> it is interesting just how much irl pinball physics differ from their virtual counterparts, there really is nothing quite like it.

I think there's probably a couple components.

#1 is virtual pinball physics is usually too simple and it plays too deterministically. Real pinball plays differently when the machine clean vs dirty, and it gets (minutely) dirtier as you play, parts wear, etc. Sometimes the ball jumps or otherwise moves in unexpected ways.

#2 is flipper timing variability. In virtual pinball, the controller is usually sampled once a frame, but pinball machines pre-fliptronics had the switches connected to the flippers through a relay, post fliptronics, I'm not sure if there's a sampling delay, but if so, I think the sampling rate is higher than 60Hz. That really increases the possibilities, even if a couple ms here or there doesn't make a big difference.

#3 tilting on virtual pinball is very precise, but I haven't found it nearly as precise in the real world.

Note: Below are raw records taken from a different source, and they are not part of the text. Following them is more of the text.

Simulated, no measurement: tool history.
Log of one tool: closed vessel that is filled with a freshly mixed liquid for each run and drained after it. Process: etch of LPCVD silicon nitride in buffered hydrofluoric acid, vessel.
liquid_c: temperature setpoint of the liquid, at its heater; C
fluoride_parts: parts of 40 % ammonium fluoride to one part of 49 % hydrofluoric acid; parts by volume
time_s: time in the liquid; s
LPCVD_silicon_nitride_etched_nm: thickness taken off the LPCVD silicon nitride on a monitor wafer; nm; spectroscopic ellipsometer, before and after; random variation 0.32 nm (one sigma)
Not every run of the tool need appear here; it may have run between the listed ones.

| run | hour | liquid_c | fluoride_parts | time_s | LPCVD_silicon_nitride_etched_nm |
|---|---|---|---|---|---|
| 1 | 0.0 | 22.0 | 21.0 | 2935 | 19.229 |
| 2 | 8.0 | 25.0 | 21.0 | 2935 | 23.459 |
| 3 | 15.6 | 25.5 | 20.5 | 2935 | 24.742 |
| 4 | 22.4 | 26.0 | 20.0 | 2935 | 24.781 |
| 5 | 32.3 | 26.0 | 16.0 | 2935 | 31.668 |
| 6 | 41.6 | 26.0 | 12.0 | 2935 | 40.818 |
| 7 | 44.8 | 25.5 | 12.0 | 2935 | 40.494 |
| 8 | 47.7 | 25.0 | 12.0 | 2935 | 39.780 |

If you've seen the Slow-Mo Guys pinball episode you will quickly realize that video game physics still aren't really up to the task; they're very good at getting an effect, but still approximate.

Pinball is full of violent, three-dimensional forces: the pop bumpers launch the ball by crushing it from above, the slingshot bumpers deform the rubber rapidly enough to create visible resonance. Nudging and shaking the game creates a vibration across the whole playfield. And so on.

Most video pinballs outside of the dedicated simulators don't even try to get close, and opt for an implementation that treats the flippers as simple point-and-shoot devices that can always return the ball in any direction; the reality is that the available shots are all dependent on how the ball was tumbling, and the precise details of the flipper coil mechanism(games since the solid state era switch from a high-power coil to a lower-power one to prevent overheating when the button is held; this means that the flipper in the low power state bounces back when hit). High spin and low spin balls are categorically different and many games are designed so that you have to set up difficult shots by first creating a high spin scenario. Add in all the vibrations and deformations of a real game - the exact behavior of rolling down a wireform ramp, for example, is easy to dictate and hard to simulate - and you get to the parts that a simulator can't touch.

> games since the solid state era switch from a high-power coil to a lower-power one to prevent overheating when the button is held

Is this really limited to solid state machines? Pre-fliptronics, this happens under the board, with end of stroke switches, no electronics needed, there's no reason it couldn't have happened on an EM, and lots of good reasons to do it...

My personal take is that even if you could simulate the physics perfectly, there's just something about the physical movement of a ball across a table, that you track with your physical eyes, that just can't be replicated.

I honestly can't think of another table that's close to as fun as MM, it's got the perfect vibe and so many neat little table features. MM was also the first table where I started to learn the objectives (I can get the multiball with pretty decent consistency now). And again, it's probably the fairest table I'm aware of, I very seldom say "that was bullshit!" when playing MM.

Most of my prior pinball experience was just "bang in a few quarters and watch the lights flash until you lose." Imagine my surprise to find that those little cards on the tables actually tell you how to play :)

My 50M play was a magical one, I lucked out in all kinds of ways. My average is around the 25-30M range (on good runs, I'm still not good enough that I don't occasionally flame out near 1M haha)